Spring Festival
Today is the official start of the Spring Festival in China, the biggest holiday in the country. As I type this all I hear are the explosions of fireworks across my aunt’s apartment complex. It’s loud. Most sound like mortars going off, like the air just convulsed and bellowed. Then some disturbed car-alarm goes off.
In the morning I went with my uncle (my aunt’s husband) and Lisa to buy fireworks. He decided to go to the poorest area of Beijing, where the fireworks are the cheapest.
The ride first brought us pass a vast swath of bare land. Rubble —clobs of stone and brick — mounded all across it. There once were farms here, mainly just plain brick one-story homes. The few that still stand look lonely and old as if from another era, like they too will become another pile of crushed dirt.

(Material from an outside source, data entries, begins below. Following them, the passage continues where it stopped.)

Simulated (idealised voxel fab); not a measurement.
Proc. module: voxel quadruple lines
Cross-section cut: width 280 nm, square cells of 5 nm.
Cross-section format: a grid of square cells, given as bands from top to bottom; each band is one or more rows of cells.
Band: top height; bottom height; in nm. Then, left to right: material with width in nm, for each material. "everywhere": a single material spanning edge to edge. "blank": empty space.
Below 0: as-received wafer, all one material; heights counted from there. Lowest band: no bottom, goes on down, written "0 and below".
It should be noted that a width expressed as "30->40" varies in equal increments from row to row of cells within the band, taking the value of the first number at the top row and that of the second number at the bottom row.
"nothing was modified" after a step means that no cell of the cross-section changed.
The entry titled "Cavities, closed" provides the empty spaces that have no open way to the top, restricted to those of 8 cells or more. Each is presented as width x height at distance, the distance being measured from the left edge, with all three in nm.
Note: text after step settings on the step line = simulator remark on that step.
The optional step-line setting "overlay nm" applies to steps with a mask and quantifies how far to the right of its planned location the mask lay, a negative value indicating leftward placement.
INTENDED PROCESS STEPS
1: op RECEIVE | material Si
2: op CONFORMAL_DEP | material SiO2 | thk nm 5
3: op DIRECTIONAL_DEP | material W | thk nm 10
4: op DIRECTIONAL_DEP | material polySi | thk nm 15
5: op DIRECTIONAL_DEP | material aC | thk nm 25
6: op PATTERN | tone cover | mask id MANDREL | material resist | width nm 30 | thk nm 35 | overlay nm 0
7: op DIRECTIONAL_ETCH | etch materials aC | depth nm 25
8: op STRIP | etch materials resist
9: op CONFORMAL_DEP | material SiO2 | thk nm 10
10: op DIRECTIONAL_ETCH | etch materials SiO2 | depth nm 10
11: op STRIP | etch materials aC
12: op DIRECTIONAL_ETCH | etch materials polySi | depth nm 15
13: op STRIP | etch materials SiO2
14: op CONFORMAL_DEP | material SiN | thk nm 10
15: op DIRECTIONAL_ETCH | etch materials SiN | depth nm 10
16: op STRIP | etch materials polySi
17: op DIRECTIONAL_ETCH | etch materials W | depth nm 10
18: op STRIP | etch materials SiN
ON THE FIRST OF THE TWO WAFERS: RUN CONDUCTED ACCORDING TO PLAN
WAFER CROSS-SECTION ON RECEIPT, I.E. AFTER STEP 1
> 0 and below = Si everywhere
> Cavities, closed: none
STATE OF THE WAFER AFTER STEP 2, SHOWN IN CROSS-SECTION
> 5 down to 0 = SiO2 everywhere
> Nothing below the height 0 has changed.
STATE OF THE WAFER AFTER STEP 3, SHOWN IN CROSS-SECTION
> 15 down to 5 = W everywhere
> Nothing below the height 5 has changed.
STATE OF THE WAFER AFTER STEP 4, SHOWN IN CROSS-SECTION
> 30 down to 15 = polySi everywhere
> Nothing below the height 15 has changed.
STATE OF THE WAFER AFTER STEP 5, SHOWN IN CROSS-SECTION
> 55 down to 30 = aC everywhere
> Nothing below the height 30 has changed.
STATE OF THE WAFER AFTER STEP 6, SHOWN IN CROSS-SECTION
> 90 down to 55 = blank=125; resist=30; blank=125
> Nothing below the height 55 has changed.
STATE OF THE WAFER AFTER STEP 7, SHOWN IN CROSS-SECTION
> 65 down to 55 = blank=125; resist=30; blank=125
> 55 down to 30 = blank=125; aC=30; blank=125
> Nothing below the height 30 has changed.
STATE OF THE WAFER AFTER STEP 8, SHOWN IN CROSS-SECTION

My uncle told me developers had gotten rid of all the homes there to build new developments, likely more modern high-rise more apartments. “What about the farmers?” I asked. The land, he said, is usually leased by the farmers. Thus they can make a good deal of money from whoever builds there.
We then reached the poor neighborhood. What my uncle called “farm area” even as we were still within the city and no livestock or farmland in sight. The streets were crowded. Thick electrical lines strewn in the air across the alleyways. Outdoor markets with clusters of people surrounded in narrow corner ways. All the buildings are one-story or two, and old-looking. I wonder if this neighborhood will one day too change and become another piece of bare land ready for development.
I was surprised when my uncle bought an entire box of fireworks, heavy and large enough that I had to help him carry it to the car. Perhaps more fireworks than I’ve bought in my entire lifetime. Even more impressive was how he managed to easily barter his way to maybe a third or half the price of each firework he bought.
Later in the evening, we went to see my grand uncle, my grandfather’s brother to celebrate Spring Festival together. I’ve only met my grand uncle once before when I was in Beijing in 2004. A former doctor who taught at a university, he’s in his mid 70’s, retired and in good shape. He does remind me very much of my grandfather, especially, his voice, which sounds almost exactly alike.
I suppose tonight was a bit more special for me. This was my first time celebrating the start of Spring Festival in China. The festival is a two-week long holiday that marks the start of the Chinese New year. I’ve sort of marked the occasion in China with my parents and the local Chinese school, but it’s never really quite been in the pantheon of holidays I celebrate. I frankly had to wikipedia Spring Festival in order to remember when it was held and what it was about.
For most of the night it was us watching a national television program celebrating the day while fireworks crackled in the surrounding neighborhood. But near midnight we fired off some fireworks. So was the entire neighborhood. It was so loud that my grand uncle could barely hear me when I told him I wanted to go back up and grab my camera. There was smoke everywhere. These weren’t just the hand-held firecrackers people were lighting. These were the heavy-duty kind, the ones that are used in firework shows. Bright flickers of neon light shot through electrical powerlines above, over parked cars and bursting near windows up in my grand uncle’s apartment complex. They sure know how to celebrate with fireworks in China.
Tomorrow I’m off to Taiwan, to see my family there. I’ll be there for about ten days.